Letter to Obama Admin on Fuel Economy Standards
January 26, 2009
The Honorable Ray H. LaHood
Secretary, U.S. Department of Transportation
1200 New Jersey Ave, SE
Washington, DC 20590
Dear Secretary LaHood:
First let me congratulate you on taking on this important responsibility and I look to working with you. I am writing to express my strong support for President Obama’s decision to direct you to move quickly in finalizing higher fuel economy standards. As you undertake this task, I would like to bring your attention to certain problems with the methodology used by the previous Administration. I am concerned that the draft regulations may be based on flawed science and an undue reliance on unverified auto industry claims. For this reason, if these assumptions are used to promulgate regulations - both for model year 2011 and the model years beyond - American consumers, national security and the environment will be shortchanged by fuel economy standards that are lower than a true assessment of available technology and an analysis of the costs and benefits would allow.

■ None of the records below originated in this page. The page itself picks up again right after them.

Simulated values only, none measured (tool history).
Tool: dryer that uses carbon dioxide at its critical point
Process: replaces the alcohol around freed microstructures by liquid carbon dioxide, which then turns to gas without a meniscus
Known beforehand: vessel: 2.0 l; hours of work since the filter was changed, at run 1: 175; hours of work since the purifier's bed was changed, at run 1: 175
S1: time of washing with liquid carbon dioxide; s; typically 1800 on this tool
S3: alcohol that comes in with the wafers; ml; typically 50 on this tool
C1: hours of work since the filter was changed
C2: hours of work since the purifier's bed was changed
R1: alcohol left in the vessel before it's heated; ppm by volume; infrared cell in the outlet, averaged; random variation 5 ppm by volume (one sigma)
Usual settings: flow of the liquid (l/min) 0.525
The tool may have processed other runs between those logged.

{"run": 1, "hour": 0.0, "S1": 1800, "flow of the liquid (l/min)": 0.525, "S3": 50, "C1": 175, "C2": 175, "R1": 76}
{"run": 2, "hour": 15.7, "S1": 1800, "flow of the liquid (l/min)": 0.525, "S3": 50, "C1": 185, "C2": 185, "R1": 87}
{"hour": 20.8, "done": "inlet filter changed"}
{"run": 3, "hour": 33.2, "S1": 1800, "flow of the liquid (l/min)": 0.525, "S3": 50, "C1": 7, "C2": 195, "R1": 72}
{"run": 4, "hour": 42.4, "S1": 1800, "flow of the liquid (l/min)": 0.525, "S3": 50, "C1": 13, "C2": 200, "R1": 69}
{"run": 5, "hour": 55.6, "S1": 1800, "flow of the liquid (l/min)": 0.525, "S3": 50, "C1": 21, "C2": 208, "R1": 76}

As you know, the 2007 energy act directed the Department of Transportation, through the National Highway Traffic Safety Administration (NHTSA), to raise fuel economy standards for both cars and light trucks to a fleet wide average of at least thirty-five miles per gallon (mpg) in 2020 starting with model year 2011 vehicles. In each model year, NHTSA is additionally directed to require the maximum feasible fuel economy increase.
On April 22, 2008, NHTSA issued a Notice of Proposed Rulemaking (NPRM) that included proposed standards for model years 2011-15 which should result in a projected fleet-wide average of 31.6 mpg. This past fall, NHTSA circulated a draft of its final regulations [hereinafter “as the fall 2008 draft”], which was obtained by my office that projected a 2015 fleet-wide average of 31.8 mpg.
Both of these documents contain a systemic overestimation of the costs of implementing fuel efficient technologies and a systemic underestimation of its benefits. The following is a summary of some of the most troubling elements contained in these documents:
Unrealistic gasoline prices
It its NPRM, NHTSA based its proposed regulations using Energy Information Administration (EIA) assumptions about gas prices that defy reality, using a range of $2.42/gallon in 2016 to $2.51/gallon in 2030. Since using higher gasoline prices would have the largest impact of all the factors that could be considered on how high standards could be raised, NHTSA’s reliance on these highly unrealistic projections have the effect of artificially lowering the calculated “maximum feasible” fuel economy standards that NHTSA is directed by law to promulgate. The effect is dramatic. For modeling purposes only, NHTSA uses EIA’s higher gasoline price scenario: A range of $3.14/gallon in 2016 to $3.74/gallon in 2030 demonstrates that the technology is available to cost-effectively achieve a much higher fleet wide fuel economy of nearly 35 mpg in 2015.
On June 11, 2008, Guy Caruso, Administrator of EIA, testified before the House Select Committee on Energy Independence and Global Warming. During questioning, Administrator Caruso agreed that NHTSA should use EIA’s high gas price scenario in setting fuel economy standards. On June 26, 2008, Representative Rahm Emanuel and I along with forty-two other Members wrote a letter urging the department to use more realistic gas price estimates.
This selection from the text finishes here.